When it comes to leaf-peeping, the longtime champion New England tends to sweep the awards by default. Of course, tree leaves make their seasonal color changes in other parts of the country, too. (Though you likely won’t see as many maple products, cider, cider doughnuts, centuries-old stone walls, or endearing New Englandahs along the way!)
Fortunately, beauty-seekers all over the country can still on head out for a fall drive. The local tree line might be mostly evergreens, but even a few conifers, such as the Tamarack, turn a vivid yellow in the fall—and they’re showcased on one of the following suggested scenic drives.
This list of the best fall drives was provided by Terence Baker of AAA New York, based in Garden City. Click ahead to see the routes, along with the sights, attractions, and activities to be found with these 10 scenic byways.
By Colleen KanePosted 2 September 2011
Route: Hwy. 23 from Ozark north to Brashears
Points of interest: This northwestern Arkansas drive is also known as the Pig Trail Scenic Byway. The trip will take drivers by small waterfalls, scenic views of the Ozarks, rural vistas, and the Mulberry River. Activities include hiking the Ozark Highlands Trail (a national park trail), and fishing or canoeing on the Mulberry River.
Stop off here: You can take this road all the way north to the Eureka Springs, Ark., where you’ll find Buffalo Ridge National Park, a Victorian downtown district, food, spas, and lodging.
Route: Feather River National Scenic Byway
Points of interest: This rural route in northeastern California takes sightseers past bridges, waterfalls, and meadows. The route goes from the Sacramento Valley to the mountains, and on to the Great Basin. It’s also where the Sierra Nevada and Cascade mountain ranges meet. With abundant conifers, it might be greener than some fall drives, but a palette of fall hues is visible in mid-October. More ambitious travelers can go hiking on nearly 300 miles of trails, camping, fishing, or whitewater rafting.

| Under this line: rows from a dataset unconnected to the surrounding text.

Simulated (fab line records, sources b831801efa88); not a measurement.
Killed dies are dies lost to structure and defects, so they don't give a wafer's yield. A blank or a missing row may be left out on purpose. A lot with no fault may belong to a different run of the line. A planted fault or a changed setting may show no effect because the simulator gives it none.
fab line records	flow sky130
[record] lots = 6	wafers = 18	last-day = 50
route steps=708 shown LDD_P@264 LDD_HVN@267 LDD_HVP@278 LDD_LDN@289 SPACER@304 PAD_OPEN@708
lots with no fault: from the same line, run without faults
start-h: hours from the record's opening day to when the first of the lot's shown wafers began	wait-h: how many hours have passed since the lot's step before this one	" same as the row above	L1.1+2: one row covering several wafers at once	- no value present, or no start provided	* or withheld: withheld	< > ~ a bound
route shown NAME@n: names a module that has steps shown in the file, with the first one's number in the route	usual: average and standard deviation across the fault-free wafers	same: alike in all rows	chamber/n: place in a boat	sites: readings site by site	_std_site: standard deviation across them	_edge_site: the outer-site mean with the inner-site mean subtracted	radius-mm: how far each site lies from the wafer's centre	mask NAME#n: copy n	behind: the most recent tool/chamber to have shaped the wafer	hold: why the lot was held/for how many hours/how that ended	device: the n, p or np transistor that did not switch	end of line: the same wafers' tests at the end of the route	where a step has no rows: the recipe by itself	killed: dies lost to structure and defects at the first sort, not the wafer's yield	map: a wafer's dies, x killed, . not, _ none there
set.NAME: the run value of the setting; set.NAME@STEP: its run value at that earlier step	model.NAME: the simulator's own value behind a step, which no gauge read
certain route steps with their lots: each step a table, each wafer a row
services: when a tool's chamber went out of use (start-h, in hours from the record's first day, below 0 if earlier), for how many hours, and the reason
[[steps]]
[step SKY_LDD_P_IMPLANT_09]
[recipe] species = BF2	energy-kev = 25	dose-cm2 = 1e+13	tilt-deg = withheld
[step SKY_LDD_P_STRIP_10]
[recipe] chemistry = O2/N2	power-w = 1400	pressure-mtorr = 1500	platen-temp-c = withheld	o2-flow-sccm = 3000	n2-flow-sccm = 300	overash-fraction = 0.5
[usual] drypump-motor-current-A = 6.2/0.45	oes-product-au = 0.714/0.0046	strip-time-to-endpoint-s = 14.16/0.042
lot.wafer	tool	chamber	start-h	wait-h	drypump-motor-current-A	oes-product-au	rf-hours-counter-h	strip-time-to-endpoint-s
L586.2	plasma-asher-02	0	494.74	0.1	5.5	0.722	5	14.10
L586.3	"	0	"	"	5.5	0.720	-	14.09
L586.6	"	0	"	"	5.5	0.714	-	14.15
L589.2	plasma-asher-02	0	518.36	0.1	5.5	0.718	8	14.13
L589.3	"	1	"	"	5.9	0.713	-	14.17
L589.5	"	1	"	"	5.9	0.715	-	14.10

Stop off here: For an unusual camping experience in Plumas National Forest, with its views of Honey Lake and Last Chance Creek, up to eight people can rent the former fire outpost, Black Mountain Lookout. (Other lookouts are also available for rental.)
Route: Branson area
Points of interest: When you think of Branson, natural beauty isn’t the first thing to come to mind, but there’s a reason this Ozarks tourist magnet attracted travelers in the first place. For nature lovers in the Branson area, there is the Blue Buck Knob Scenic Byway, the Glade Top Trail, and the Sugar Camp Scenic Byway. Do some aerial leaf-peeping in the Branson Balloon, or from street level via the Branson Scenic Railway, and there are even foliage cruises on Lake Taneycomo.
Stop off here: It’s Branson—what are you in the mood for? Whether it’s an Andy Williams and Ann-Margret performance or the Dolly Parton dinner show, there is no shortage of entertainment here.
Route: Seeley Lake valley between the Mission and Swan mountain ranges
Points of interest: A distinguishing factor of the region in the fall is the yellow Tamaracks, or Western Larches—one of just three types of conifers that shed their needles. Before the needles drop, they turn vibrant yellow for a most satisfying autumn view. Other landscape features to enjoy include densely wooded slopes, sun-kissed streams, bald eagles, moose, and otters.
Stop off here: A highlight of mid-October is the Seeley Lake Tamarack Festival and Brewfest, which includes a Larch interpretive center, a bike race, and an arts-and-crafts fair.
Route: State Rte. 10 in Littleton to Rte. 117 and the city of Sugar Hill in the White Mountains
Points of interest: This 15-mile route between two little towns holds plenty to see, do, and taste. The old-time downtown of Littleton has a historic walk and a farmer’s market (open until October). Sugar Hill has the restored Clock Tower, which rises above the fall foliage, a museum, and Polly’s Pancake Parlor, which is 100-plus years old.
Stop off here: The Bailiwicks restaurant, wine and martini bar in Littleton’s historic Thayer Inn comes highly recommended.
Route: The Hudson Valley
Points of interest: New York City residents need not venture far to take in the stunning fall foliage. The color on this 120-mile drive begins after crossing the George Washington Bridge to New Jersey’s tree-lined Palisades Parkway (at Exit 1, be sure to wave to CNBC.com headquarters!). Continue on to Bear Mountain Bridge and cross over it to Rte. 9D via Garrison and Cold Spring to Beacon. Then cross over the Hudson again at Newburgh, driving south along Rte. 9W through to Seven Lakes Drive in Bear Mountain State Park, finishing in Sloatsburg.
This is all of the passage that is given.